US 11,853,876 B2
	Control policies for robotic agents
Chelsea Breanna Finn, Mountain View, CA (US); and Sergey Vladimir Levine, Mountain View, CA (US)
Assigned to Google LLC, Mountain View, CA (US)
Appl. No. 16/332,961
Filed by Google LLC, Mountain View, CA (US)
PCT Filed Sep. 15, 2017, PCT No. PCT/US2017/051751 § 371(c)(1), (2) Date Mar. 13, 2019, PCT Pub. No. WO2018/053246, PCT Pub. Date Mar. 22, 2018.
Claims priority of provisional application 62/395,329, filed on Sep. 15, 2016.
Prior Publication US 2019/0251437 A1, Aug. 15, 2019
Int. Cl. G06N 3/08 (2023.01); G06N 3/008 (2023.01); G06N 3/044 (2023.01); G06N 3/045 (2023.01); G06N 3/04 (2023.01)
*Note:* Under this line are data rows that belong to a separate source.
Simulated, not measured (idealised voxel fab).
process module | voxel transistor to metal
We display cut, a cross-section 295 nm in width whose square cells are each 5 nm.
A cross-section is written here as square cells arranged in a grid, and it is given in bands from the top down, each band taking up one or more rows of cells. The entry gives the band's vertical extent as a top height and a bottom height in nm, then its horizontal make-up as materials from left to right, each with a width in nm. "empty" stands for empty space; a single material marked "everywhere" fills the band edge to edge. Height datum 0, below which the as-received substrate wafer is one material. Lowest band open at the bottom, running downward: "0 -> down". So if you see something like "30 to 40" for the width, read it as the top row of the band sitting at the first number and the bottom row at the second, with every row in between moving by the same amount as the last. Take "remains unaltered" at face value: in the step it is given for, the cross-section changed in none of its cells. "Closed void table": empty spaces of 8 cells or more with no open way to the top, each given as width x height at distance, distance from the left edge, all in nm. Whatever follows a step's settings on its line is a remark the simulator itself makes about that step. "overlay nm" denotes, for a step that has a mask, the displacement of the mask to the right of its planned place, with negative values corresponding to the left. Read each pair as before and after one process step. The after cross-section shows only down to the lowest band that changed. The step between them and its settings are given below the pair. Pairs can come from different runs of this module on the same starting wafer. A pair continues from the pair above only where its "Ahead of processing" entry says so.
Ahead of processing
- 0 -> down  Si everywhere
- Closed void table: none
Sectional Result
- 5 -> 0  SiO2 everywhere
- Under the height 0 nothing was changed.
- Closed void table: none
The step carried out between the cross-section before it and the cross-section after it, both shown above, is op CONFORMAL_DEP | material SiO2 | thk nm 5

CPC G06N 3/08 (2013.01) [G06N 3/008 (2013.01); G06N 3/04 (2013.01); G06N 3/044 (2023.01); G06N 3/045 (2023.01)]

16 Claims

1. A method comprising:

receiving data identifying, for each of one or more objects, a respective target location to which a robotic agent interacting with a real-world environment should move the object; and

causing the robotic agent to move the one or more objects to one or more target locations by repeatedly performing the following:

receiving a current image of a current state of the real-world environment,

determining, from the current image, a next sequence of actions to be performed by the robotic agent using a next image prediction neural network that predicts future images based on a current action and an action to be performed by the robotic agent,

wherein the next sequence is a candidate sequence from a plurality of candidate sequences that, if performed by the robotic agent starting from when the environment is in the current state, would be most likely to result in the one or more objects being moved to the respective target locations, wherein each of the plurality of candidate sequences includes H actions, and

wherein determining the next sequence of actions comprises:

for each of the plurality of candidate sequences:

for a first action in the candidate sequence that includes the H actions, providing as input to the next image prediction neural network the first action and a current image that characterizes a current state of the environment, and processing the first action and the current image using the next image prediction neural network to generate a first next image that is an image of a predicted next state of the environment if the robotic agent first performs the first action when the environment is in the current state, wherein generating the first next image comprises generating a first flow map that gives probabilities that each pixel in the first next image comes from each pixel in the current image,

for each particular action following the first action in the candidate sequence that includes the H actions, providing as input to the next image prediction neural network (i) the particular action and (ii) a preceding next image that was generated by the next image prediction neural network for a preceding action, and processing the particular action and the preceding next image using the next image prediction neural network to generate a new next image that is an image of a predicted next state of the environment if the robotic agent performs the particular action, wherein generating the new next image comprises generating a new flow map that gives probabilities that each pixel in the new next image comes from each pixel in the preceding next image,

obtaining, using the next image prediction neural network, a final flow map for a final next image in the candidate sequence of H actions, the final next image being is an image of a predicted final state of the environment if the robotic agent performs all H actions in the candidate sequence, the final flow map giving probabilities that each pixel in the final next image comes from each pixel in the current image that characterizes the current state of the environment, and

determining, based on the final flow map and the target location, a probability that performance of all H actions in the candidate sequence by the robotic agent would result in the one or more objects being moved to the respective target locations in the final next image, and

selecting, from the plurality of candidate sequences, the candidate sequence with a highest probability as the next sequence of actions, and

directing the robotic agent to perform the next sequence of actions,

wherein the next image prediction neural network is configured to receive as input at least a current image and an input action and to process the input to generate a next image that is an image of a predicted next state of the environment if the robotic agent performs the input action when the environment is in the current state.